We might also add that we spent all that time without card catalogs or human computer interfaces. Generation upon generation of our ancestors lived out their lives in a world without books, videos, or the World Wide Web.1 That we are here speaks to the success of their adaptations. We believe that hunting and gathering on the information savanna serves as a focal concept enabling us to stand back from the present, to ask new questions as we grapple with designing more functional and useful means of navigating our information environment.

These pages essentially present a snapshot of ongoing conversations among the authors; they also invite the reader to participate. We use the term conversation to reflect our attempts to explore, ramble, and stumble upon ideas with the least prior constraint. We have often sat in each other’s offices or at coffee shops discussing the issues found here, though we chose for these pages to present structured units rather than transcripts of our actual chatting. A term used by Van Maanen (1988, p. 7) is appropriate to the design of our work—intellectual hopscotch. As in a conversation, we pull pieces from here and there; we speak with different voices; we develop some threads quite fully and leave others to continue to tease us. We hope that these pages will stimulate questions, comments, and criticisms that will advance understanding of human information-seeking behavior. Because the images of human information seeking taking form in these pages are fundamentally nondeterministic, we have chosen not to encase them in our own theoretical constructs. Thus, introductions and conclusions for each section are kept terse, leaving the reader ample room to construct, to react, to disagree, and, ultimately, to continue the conversation.
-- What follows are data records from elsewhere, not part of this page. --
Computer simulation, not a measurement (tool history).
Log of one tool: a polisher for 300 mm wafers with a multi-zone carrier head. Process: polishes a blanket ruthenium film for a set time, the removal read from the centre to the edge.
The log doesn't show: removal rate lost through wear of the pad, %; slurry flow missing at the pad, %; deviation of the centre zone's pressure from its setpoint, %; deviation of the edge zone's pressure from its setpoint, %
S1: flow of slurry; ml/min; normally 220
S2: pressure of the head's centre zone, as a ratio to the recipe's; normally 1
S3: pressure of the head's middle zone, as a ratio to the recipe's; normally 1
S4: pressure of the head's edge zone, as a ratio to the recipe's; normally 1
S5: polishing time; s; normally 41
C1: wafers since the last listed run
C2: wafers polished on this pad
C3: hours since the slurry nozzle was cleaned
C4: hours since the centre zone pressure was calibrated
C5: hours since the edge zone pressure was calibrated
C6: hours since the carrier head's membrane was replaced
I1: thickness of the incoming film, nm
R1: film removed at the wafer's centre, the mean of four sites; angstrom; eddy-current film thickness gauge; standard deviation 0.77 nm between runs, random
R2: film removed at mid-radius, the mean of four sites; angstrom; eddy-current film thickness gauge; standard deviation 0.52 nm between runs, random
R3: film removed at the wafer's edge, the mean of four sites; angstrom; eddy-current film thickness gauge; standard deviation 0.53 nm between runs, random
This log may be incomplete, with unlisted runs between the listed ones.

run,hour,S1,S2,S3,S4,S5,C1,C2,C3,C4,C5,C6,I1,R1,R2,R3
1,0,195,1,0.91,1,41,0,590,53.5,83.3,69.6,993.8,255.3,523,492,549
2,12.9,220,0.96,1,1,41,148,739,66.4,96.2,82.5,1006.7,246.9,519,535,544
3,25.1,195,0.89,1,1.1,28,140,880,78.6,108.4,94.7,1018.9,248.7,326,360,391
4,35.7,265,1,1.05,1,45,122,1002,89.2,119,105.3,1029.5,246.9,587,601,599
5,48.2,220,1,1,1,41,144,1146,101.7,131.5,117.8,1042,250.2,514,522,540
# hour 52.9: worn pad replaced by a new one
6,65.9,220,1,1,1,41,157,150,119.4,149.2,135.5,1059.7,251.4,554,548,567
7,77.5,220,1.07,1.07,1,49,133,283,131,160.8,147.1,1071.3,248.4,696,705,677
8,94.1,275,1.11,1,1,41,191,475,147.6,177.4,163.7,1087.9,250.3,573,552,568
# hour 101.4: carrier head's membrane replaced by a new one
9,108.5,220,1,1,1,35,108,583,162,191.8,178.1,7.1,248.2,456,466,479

As the manuscript writing drew to a close we continued the conversations on both the topics and the very nature of the relationship between the reified discussions and readers who come to the work. Jud came upon another explanatory framework and sent this e-mail to Brian and Jodi:
As I review the manuscript for the book, I realize that the “conversations” themselves are perspectival tools or accelerators for probing the limits of our understanding about experiences in traversing solution space. In this context, the book becomes a biography of ideas that attempts to trace the emerging outlines of this design process [modeling and understanding information-seeking behavior]. We hope to capture some of the attributes of the design process in order to generate a potential model of problem solving (or the experience of traversing solution space) to initiate dialectic in the field on this topic. The designation “biography” indicates the conversations reflect a subjective yet interactive process involving different perspectives that are often in the shadows. Yet these very perspectives are the attributes that will illuminate or define some of the fundamental characteristics of design that are often overlooked in other research on this topic. I know this sounds like engineering design—I think the whole enterprise really is!
Without specialist knowledge in paleoanthropology or evolutionary psychology or evolutionary epistemology and without linking ourselves to one particular model or school of thought on the exact nature of our heritage, we presume that we have hunter-gatherer brains and bodies and some reasonably successful set of adaptations for survival in a complex and diverse environment.2 Our conversations assume that standing back, looking in the shadows, and examining present-day hunting and gathering activities will provide insights useful to access system design.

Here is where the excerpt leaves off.